Data Engineering Weekly #47

Weekly Data Engineering Newsletter

Welcome to the 47th edition of the data engineering newsletter. This week's release is a new set of articles that focus on Erik Bernhardsson's building a data team, Jamie Brandon's Against SQL, Benn Stancil's self-serve is a feeling, Saxo Bank's enabling data discovery, OpenLineage's backfilling Airflow DAGs using Marquez, Shopify's tuning Trino queries, DoorDash's modularize the recommendation engine, Uber's tuning ML models, FinancialTimes' learning from rapid experiments, and OLAP != OLAP Cubes.

Erik Bernhardsson: Building a data team at a mid-stage startup - a short story

The blog is possibly one of the best narrations highlighting the real-world complexity of data engineering. The blog is walking through various stages of data team as an organization grows and can be a catalyst to bring data-driven culture.

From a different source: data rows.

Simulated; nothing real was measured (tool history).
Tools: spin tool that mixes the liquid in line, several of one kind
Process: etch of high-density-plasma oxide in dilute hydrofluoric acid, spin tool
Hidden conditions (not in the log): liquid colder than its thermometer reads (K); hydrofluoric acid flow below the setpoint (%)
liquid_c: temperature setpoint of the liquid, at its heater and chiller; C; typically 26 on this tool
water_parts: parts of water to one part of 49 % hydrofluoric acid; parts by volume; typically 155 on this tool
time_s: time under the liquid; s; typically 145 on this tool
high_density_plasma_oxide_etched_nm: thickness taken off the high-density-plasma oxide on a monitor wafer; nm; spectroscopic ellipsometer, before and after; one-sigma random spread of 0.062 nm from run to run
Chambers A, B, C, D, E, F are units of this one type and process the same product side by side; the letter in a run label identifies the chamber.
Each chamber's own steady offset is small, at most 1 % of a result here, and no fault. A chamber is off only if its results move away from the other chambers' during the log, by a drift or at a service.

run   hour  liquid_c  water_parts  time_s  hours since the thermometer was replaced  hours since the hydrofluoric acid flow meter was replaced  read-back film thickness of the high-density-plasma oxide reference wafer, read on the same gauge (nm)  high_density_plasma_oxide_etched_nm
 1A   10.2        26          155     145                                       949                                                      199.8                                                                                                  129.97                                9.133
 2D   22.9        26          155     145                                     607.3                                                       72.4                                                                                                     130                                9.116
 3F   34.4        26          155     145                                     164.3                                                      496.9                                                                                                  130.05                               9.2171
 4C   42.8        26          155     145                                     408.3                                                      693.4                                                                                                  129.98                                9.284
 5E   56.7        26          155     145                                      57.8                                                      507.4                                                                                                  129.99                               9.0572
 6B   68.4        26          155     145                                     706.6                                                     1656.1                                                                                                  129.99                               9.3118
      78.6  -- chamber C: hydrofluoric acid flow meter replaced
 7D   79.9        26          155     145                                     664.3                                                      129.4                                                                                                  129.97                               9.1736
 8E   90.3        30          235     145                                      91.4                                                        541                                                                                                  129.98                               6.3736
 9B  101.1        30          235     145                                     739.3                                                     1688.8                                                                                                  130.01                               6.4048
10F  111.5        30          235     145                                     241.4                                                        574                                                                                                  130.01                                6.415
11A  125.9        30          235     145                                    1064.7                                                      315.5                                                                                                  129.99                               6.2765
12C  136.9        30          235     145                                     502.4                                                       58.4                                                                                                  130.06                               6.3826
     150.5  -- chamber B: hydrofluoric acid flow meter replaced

Jamie Brandon: Against SQL

SQL is the lingua franca for databases, but how does this stand with other general-purpose languages? The author takes a fresh perspective on SQL, discussing some of the shortcomings and discuss the possibility of what is after SQL looks.

Benn Stancil: Self-serve is a feeling

Every organization loves to talk about self-serve analytics, but the definition of self-serve after vague. Is it a bot answering all business questions that is self-serving? The author narrates all aspects of self-serving and emphasizes the importance of chase the self-serve experience that makes the data team and the data consumers feel most at home.

OpenLineage: Backfilling Airflow DAGs using Marquez

Backfilling is a vital aspect of the data pipeline to fix the computing or produce a newer version. In a typical functional data engineering, backfilling can have a cascading downstream effect. Though systems like Airflow does provide backfilling capabilities out-of-the-box, the scope is limited to DAG definition. Marquez writes an exciting blog that narrates how to use the Marquez lineage API to trigger end-to-end backfilling.

DataHub/ Saxo Bank: Enabling Data Discovery in a Data Mesh - The Saxo Journey

Saxo Bank writes about its data infrastructure with an in-house central data management application, "Data Workbench." powered by Data Hub and Great Expectations. The blog narrates the data inconsistency issues resulting from inconsistent naming and the Saxo Bank's approach with the data glossary feature.

Shopify: Shopify's Path to a Faster Trino Query Execution - Infrastructure

Shopify writes about its experience in tuning the Trino query infrastructure. The workload-specific Trino clusters, analysis on the coordinator node congestion, limit the number of drivers per query to preventing the compute starvation are some of the exciting reads.

DoorDash: Leveraging the Pipeline Design Pattern to Modularize Recommendation Services

Doordash writes about its experience applying pipeline design patterns to the explore page to improve the modularization. The blog is an exciting read on the pipeline approach to decoupling retrieval and ranking to efficiently solve the information retrieval problem.

Uber: Tuning Model Performance

Creating and maintaining a high-performing model is an iterative process. Uber writes about its ML platform Michelangelo and the support for iterative tuning and one-off comprehensive tuning of ML models.

Fiancial Times: 6 Lessons from rapid experimentation at the Financial Times

The fast-changing content platform brings challenges to run through A/B testing. The Financial Times writes about its lesson learned from adopting the rapid experiments strategy.

Holistic Blog: OLAP != OLAP Cube

OLAP and OLAP Cubes are often confused, where OLAP specifies the access pattern, and the OLAP Cubes specify the data structure. The blog is walking through the distinction of the two terms.

Links are provided for informational purposes and do not imply endorsement. All views expressed in this newsletter are my own and do not represent current, former, or future employers' opinions.